Inferential statistics have 2 main uses:
(Information adapted from Bhandari, P. (2023). Inferential Statistics | An Easy Introduction & Examples. Scribbr).
Correlations are a simple statistical analysis that are great for helping you predict values of one variable based on another.
Correlations are a measure of how strongly 2 variables are related to each other. The number you will see in a correlation analysis will represent the strength of the relationship between the 2 variables. Correlations range from -1 to +1, and values closer to either -1 or +1 signify stronger relationships. A correlation of 0 means no relationship.
Positive correlations mean as one of the variables increases, so does the other. Negative correlations means as one variable increases, the other decreases.
Let’s run a correlation!
As a note, the Pearson bivariate correlation (bivariate just means 2 variables) is the most common type of correlation you will come across in research, though you will often just see it simply referred to as a "correlation" or "correlational analysis." There are also other types of correlations, such as the Spearman rank-order correlation, however, for most intents and purposes with quantitative data, the Pearson correlation is the one you will likely use. This is because the Pearson correlational analysis is for Scale data, whereas the Spearman rank order is for Ordinal (rank-ordered) data. It is not advised to run correlations on Nominal data, it will not give meaningful results as the numeric values of Nominal variables just represent categories.
As another note, correlations only measure linear relationships, not parabolic, cubic, or other non-linear relationships. So even though your correlational analysis may not be statistically significant, it is possible that the variables you are looking at relate to each other in some other way. (Two variables can be perfectly related, but if the relationship is not linear, a correlation coefficient is not an appropriate statistic for measuring their association).

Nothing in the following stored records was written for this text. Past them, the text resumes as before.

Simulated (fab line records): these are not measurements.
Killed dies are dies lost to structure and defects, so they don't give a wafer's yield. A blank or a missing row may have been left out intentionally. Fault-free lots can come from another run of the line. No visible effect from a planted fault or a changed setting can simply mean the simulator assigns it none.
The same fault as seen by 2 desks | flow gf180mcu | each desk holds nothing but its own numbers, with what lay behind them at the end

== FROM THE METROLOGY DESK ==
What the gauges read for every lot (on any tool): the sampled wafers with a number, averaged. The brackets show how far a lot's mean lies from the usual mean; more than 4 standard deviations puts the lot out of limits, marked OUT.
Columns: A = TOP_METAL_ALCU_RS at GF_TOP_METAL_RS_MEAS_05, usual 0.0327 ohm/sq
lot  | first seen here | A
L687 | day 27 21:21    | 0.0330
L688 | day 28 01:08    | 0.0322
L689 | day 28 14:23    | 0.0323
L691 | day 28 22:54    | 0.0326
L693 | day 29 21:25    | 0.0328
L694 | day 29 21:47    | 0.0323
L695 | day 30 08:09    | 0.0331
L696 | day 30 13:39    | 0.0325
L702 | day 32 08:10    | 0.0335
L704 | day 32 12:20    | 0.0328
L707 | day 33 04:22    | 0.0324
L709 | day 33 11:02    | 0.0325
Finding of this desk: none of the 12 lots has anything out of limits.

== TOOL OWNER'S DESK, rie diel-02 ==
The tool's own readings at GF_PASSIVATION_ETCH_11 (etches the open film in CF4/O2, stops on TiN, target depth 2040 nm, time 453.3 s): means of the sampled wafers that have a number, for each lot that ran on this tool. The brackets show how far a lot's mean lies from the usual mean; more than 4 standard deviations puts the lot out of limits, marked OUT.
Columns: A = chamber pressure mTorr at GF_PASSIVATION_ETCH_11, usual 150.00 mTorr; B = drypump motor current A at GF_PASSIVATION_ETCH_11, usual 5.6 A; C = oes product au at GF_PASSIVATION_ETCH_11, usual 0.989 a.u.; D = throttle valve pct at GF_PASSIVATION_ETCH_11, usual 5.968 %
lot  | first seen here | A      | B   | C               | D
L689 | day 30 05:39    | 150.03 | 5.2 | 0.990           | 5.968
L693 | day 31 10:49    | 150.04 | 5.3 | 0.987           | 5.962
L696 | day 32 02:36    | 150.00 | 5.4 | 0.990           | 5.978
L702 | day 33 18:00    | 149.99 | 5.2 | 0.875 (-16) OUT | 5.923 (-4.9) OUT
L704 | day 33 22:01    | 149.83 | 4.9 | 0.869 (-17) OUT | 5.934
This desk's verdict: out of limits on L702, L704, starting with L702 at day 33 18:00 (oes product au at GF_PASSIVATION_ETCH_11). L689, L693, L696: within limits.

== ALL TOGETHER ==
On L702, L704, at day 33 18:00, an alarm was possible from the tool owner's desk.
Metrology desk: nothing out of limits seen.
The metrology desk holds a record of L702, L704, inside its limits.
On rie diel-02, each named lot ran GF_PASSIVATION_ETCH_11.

As another example, let's run a correlation with 4 variables: Age, Salary, Years Employed, and Anxiety 1. Follow the steps above, but this time in Step 2, move Age, Salary, Years Employed, and Anxiety 1 over to the Variables box. Then click OK to run the analysis. See the resulting output table below. (You can add as many variables as you want to a correlational analysis, but keep in mind that the resulting correlation table will get increasingly larger with the more variables you add, and it may consequently become more difficult for you to read the table accurately).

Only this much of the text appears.